The US currency is under pressure again. According to statistics, economic recovery of the United States is slowing down, bringing about the negative moods towards the greenback. Besides that, news from Europe stole the spotlight. After Spain successfully sold its bonds, investors felt encouraged that indebted nations can hold their own ground.
Fed statements that the prospective for the US economic recovery is changing for the worse proved to be correct. Increasing number of jobless claims, the US Producer Price Index fall (0,5% in June), inflationary pressure decrease, and considerable manufacturing activity slowdown in New York and Philadelphia discredited dollar.
New data on consumer inflation is being released today. Consumer Price Index (CPI) is expected to gain 0.1% m/m and 1.2% y/y after earlier -0,2% m/m and 2.0% y/y.
If the data turns out to be below expectations, the buck will sell out again. The Consumer Confidence Index from Michigan University is also going to draw everybody’s attention. If it drops, the greenback will extend its losses.
EUR
The euro has hit a two-month high verses dollar during a Thursday session, making a 200-point profit against the buck. An auction in Spain, where its government bonds were successfully sold out, assured the investors that Europe is still able to tame the deficits, which restricts economic growth. It allowed so-called “PIIGS” countries to get back on the right track and begin to attract capital in the open market.
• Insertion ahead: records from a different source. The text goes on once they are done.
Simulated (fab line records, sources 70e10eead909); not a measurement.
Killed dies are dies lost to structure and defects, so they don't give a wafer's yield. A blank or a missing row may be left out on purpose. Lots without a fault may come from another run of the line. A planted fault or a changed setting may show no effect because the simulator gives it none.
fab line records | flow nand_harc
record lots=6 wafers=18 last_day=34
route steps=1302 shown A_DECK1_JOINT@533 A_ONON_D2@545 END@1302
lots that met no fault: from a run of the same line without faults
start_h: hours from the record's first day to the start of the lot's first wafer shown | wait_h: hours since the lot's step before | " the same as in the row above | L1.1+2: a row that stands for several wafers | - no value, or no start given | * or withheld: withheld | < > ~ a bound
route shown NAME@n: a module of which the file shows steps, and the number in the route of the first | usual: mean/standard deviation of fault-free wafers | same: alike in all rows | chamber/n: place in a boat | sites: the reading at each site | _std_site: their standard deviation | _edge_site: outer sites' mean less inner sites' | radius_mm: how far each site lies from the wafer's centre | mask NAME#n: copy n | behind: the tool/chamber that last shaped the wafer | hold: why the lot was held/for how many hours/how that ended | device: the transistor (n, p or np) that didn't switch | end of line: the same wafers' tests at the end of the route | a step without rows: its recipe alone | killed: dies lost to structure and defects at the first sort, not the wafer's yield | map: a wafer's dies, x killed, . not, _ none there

As for the EU’s current unemployment rate, it still remains at a 12-year high (close to 10%). Today there are only few messages on the EU’s economy coming out. External trade main release warns about a possible trade balance surplus decrease from 1.6 to 1.4 billion. European bank stress tests are in focus too. The results will be issued today.
GBP
The British pound was left behind the euro during the last session and is now consolidating almost 200 pips against dollar. Negative data released on the dollar opened the sterling a path to new recent highs. There haven’t been very many statistics from the “Isles” recently. Even though David Miles, the Bank of England policymaker, stated it was not reasonable to raise interest rates in Britain, it put no pressure on the pound. Today, we are not expecting any breaking news from Great Britain either. The technical picture can influence the pound in a way that profit taking remains at strong resistance levels.
JPY
The Japanese yen strengthened against the US dollar on Thursday’s session, reaching annual high because of the US poor economic recovery rates on the one hand and a positive picture of Japanese economy on the other.
The Bank of Japan announced that it decided to leave key interest rates unchanged and Shirakawa, its Governor, made a statement that the economy is on a recovery track and the Japanese currency is strengthening. Nevertheless, today’s data leaves much to be desired. The PMI index fell by 0.9% in May, after it had gained 2.4% earlier; retail sales dropped to -6.0% in June. The yen still has a chance to continue growth, but investors doubt that the Japanese government will sit back and watch the currency strengthen. So it will probably adjust to yesterday’s growth, especially today - the last trading day - when the market is not likely to risk on weekends.